Nice try contrapoints

Well, Varn does acknowledge that the proletariat has been politicized in the past. The outcome of mid-20th century class struggle was social democracy and New Deal liberalism, which was a compromise between labor and capital which proved stable and fruitful for both sides until the 1970s. Now those institutions of compromise are almost entirely gone, setting the stage for open class struggle once again.

As for why the modern worker is so depoliticized, I'd like to make the argument that it's mostly to do with the built environment, and the way most people live and work (particularly in the USA). Increasing economic complexity, labor specialization and efficiency means workers are increasingly stratified across different professions and firms. Suburbanization and the supremacy of automobiles means almost everyone commutes a significant distance to work. And there are no factory-specific neighborhoods anymore, people are scattered randomly across urban and suburban areas and usually have very little in common with their neighbors. Modern workers are incredibly mobile, often moving across nations and between cities with ease, but rarely putting down the kind of roots you would see 100 years ago. Add to this that most workers exist in precarity and that modern firms are often national or trans-national and have no responsibility to the communities they service.

All of this leads to a situation where if someone wants to attend a meeting of my local DSA chapter, they all have to drive 30 minutes to an hour to a location which changes every month, to meet for 90 minutes with a small, rotating cast of members who they share almost nothing in common with. It's not an effective atmosphere for building solidarity or a coherent movement with such a diverse, transient population. Getting a population of such atomized individuals to see past their own individual interests and conceptions of politics in favor of an overarching class consciousness and a political program to support it is IMO a near-impossibility in the current system.

Attached: Fig 6. A commuter flow-based regionalization of the United States.PNG (2079x1381, 3.11M)

So what is to be done? Because this shit is really getting me down.

Totally. That should be analyzed and classified as its own class, because really it is. Administrators work for wages, but they do not create commodities. Their material interests lie in the maintainance of the system, unlike other wage laborers who would be served by its immediate destruction.

The response I've been toying with is basically to return to patterns of life from 100 years ago. Reorganize people into moderate-density mixed-use towns and cities that don't require daily commuting. Establish industries that meet local or regional needs, organized cooperatively and producing according to some form of non-market plan. Complement these with cooperative farms and small shops/restaurants/etc. Decouple regions from global supply chains, reduce and equalize consumption and reduce the complexity of economics and governance. You do this and suddenly old strategies of syndicalism, councilism and anarchist-communism start to make sense again.
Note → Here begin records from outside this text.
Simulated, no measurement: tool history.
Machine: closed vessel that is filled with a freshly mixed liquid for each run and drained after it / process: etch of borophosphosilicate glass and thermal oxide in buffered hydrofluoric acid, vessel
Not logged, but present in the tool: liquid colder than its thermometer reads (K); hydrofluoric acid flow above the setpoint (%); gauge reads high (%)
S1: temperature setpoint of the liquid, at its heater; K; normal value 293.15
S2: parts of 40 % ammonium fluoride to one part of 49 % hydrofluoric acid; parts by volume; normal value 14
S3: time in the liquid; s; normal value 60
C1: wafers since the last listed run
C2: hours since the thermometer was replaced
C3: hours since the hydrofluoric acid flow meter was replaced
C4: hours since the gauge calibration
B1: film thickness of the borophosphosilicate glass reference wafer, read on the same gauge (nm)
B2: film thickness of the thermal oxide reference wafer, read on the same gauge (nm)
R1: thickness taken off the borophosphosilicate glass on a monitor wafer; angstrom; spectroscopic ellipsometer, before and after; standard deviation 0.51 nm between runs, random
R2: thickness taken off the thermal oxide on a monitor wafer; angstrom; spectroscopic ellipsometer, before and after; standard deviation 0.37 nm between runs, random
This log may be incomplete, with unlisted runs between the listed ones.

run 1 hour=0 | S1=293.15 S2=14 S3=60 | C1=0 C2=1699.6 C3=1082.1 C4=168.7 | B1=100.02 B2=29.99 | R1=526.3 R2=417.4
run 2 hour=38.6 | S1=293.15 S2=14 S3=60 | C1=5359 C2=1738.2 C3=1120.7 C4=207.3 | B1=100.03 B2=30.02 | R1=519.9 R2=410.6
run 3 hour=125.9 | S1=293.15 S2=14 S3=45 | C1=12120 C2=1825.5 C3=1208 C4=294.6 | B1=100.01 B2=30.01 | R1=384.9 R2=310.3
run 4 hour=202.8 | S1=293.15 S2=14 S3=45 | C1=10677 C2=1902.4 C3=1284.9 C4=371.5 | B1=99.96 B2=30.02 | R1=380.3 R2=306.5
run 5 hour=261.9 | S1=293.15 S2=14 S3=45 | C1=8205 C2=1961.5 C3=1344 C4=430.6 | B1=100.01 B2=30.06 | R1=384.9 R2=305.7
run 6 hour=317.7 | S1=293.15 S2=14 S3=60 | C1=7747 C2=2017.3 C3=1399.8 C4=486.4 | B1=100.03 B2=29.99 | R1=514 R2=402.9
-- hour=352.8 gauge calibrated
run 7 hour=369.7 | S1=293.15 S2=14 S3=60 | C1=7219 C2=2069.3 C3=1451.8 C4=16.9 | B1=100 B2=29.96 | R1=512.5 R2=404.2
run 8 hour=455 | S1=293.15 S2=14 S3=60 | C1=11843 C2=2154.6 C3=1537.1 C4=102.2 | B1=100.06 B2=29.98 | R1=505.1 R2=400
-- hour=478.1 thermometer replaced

This is the only strategy I can think of which acknowledges ecological and material realities while keeping intact the proletarian, internationalist spirit of socialism. Modern ML- and DSA-types who focus on seizing existing states and economic structures, or preserving existing social-welfare systems, are barely revolutionary and usually rely on a techno-utopian ignorance of the way the planet is going (to say nothing of the fact that they breed nationalist chauvinism). Critical theorist ideas I've seen which do acknowledge the present are all extremely vague and unhelpful.

There is no positive way forward which readily springs from the way our society is currently organized. The only way to socialism is to go back.

this sounds extremely utopian
how exactly are you going to enact your plan? what you seem to be proposing is that we do a thing that requires political power so we can have the conditions to seize political power. Like the 'radical socdems' who want to enact globally enforced taxes you cheat by presupposing that we already have the sort of political change your ideas require. If we have the political power to
we have already controlled capital: we have already won. I'm basically paraphrasing Zizek here:
youtube.com/watch?v=d2-CZQnBRYs

Attached: zizek.jpg (1447x1969, 581.32K)

Work in the own you live in, don’t move for work. Which is pretty hard for most people because of Capitalism.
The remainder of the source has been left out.